December 29, 2005

What's in the box

A headline in today's Washington Post reads, Bush Team Rethinks Its Plan for Recovery: New Approach Could Save Second Term. The article that follows details proposed Republican PR strategies designed to help the President's poll numbers rise during the year ahead, based on analysis of the failed White House marketing campaigns tried in the past.

It occurs to me that there's something horribly wrong with this news, specifically the continued fascination with political packaging and presentation in place of a focus on policy and results. I'm sick to death of examinations of the effectiveness of the Republican advertising approach, and discussions which essentially equate political "success" with the ability to influence Zogby approval ratings.

As a veteran Ad man myself, I'm well aware that, with colorful wrapping, a catchy commercial, clever media buys, and manipulative in-store positioning, the American people can be convinced to purchase shit in a box. But that doesn't change the fact that what's in the box is still shit, no matter how wonderful or brilliant or effective the window dressing that accompanies it. Can anyone say "Pet Rock"?

And unlike a harmless, needless, mediocre product that a gullible public is fooled into purchasing, the misguided and sometimes dangerous policies of our elected officials have real consequences. Maybe it's just me, but I find the endless examination of marketing "game plans", "the horse race", "PR strategies", and "political positioning" to be an insidious obfuscation of what should be our primary focus - the substance behind the stylish rhetoric.

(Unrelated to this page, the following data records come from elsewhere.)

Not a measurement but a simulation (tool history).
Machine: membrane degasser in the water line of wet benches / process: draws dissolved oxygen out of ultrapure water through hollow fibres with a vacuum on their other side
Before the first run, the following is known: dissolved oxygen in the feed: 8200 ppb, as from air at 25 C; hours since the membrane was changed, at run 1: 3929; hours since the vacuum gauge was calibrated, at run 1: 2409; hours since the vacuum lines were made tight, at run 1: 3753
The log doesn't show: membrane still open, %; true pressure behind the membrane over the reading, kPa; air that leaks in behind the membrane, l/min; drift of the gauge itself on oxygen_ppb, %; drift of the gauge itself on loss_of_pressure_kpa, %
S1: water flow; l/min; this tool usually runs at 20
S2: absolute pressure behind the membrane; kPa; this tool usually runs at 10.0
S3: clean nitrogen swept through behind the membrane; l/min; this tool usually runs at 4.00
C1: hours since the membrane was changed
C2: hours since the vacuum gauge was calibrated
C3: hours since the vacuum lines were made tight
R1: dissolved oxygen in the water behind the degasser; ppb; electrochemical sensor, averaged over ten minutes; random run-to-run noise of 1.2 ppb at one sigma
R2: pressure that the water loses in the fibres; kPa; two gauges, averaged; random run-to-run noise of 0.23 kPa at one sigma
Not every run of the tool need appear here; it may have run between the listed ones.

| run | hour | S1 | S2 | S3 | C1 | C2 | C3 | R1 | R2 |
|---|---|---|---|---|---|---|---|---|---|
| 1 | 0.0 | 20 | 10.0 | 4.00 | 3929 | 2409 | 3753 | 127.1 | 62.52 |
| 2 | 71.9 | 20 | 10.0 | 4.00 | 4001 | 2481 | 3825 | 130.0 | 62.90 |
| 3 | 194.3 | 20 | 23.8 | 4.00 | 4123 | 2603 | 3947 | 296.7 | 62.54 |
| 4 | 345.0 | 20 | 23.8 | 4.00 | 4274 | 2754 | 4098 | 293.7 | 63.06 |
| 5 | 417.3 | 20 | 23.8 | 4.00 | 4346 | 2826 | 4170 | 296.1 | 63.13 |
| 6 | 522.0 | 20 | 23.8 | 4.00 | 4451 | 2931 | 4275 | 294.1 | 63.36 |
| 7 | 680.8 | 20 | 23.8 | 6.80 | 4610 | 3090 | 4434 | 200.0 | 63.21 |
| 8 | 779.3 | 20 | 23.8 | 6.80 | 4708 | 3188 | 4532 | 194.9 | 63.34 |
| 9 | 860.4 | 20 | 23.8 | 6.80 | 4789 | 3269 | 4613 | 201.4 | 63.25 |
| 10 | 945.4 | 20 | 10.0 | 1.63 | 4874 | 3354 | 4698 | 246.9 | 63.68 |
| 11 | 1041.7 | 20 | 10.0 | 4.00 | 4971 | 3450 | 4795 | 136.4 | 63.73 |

I don't want to read that Republicans (or Democrats, for that matter) are busying themselves with ideas on how to build a better commercial campaign. What we should expect and demand of our elected officials is that they utilize their energies to address, enhance, revise, and improve the policies themselves. If our elected "leaders" are concentrating only on how to better market their demonstrably inferior product, instead of working on ways to improve that product, then this is something to be condemned by the press, not blithely reported as a natural aspect of the political "process".

Shouldn't we be concerned that Mr. Bush do something more than just look Presidential? Shouldn't we be offended that so much of the MSM's political analysis directed at the Commander in Chief (or any politician, for that matter) seems content to focus not on his actual performance, but instead on how well he's maintaining the appearance of performance? When a Page 1 story in the Washington Post treats GOP advertising strategies as actual news, the paper is complicit in this Administration's campaign of distraction, helping to dumb down the populace and convince us that the style is just as important as the substance.

We already know how ruthlessly efficient the Republican marketing machine has been, and continues to be. Evidence that its effectiveness is due in large part to misrepresentation of facts, playing on primal fears, slander, and bald-faced fibbing, is well publicized and widespread. So treating an upcoming shift in the tone of its advertising with some sort of newsworthy legitimacy, without criticizing the failures of the product being advertised, is a tremendous disservice to an increasingly attention deficient citizenry.

Enough already. If the MSM must report on the nuances of political sales campaigns, then let these items be given the lack of prominence they deserve. I don't care any more about how ingeniously the product is going to be packaged and marketed. What's important is that shit that's still in the box itself.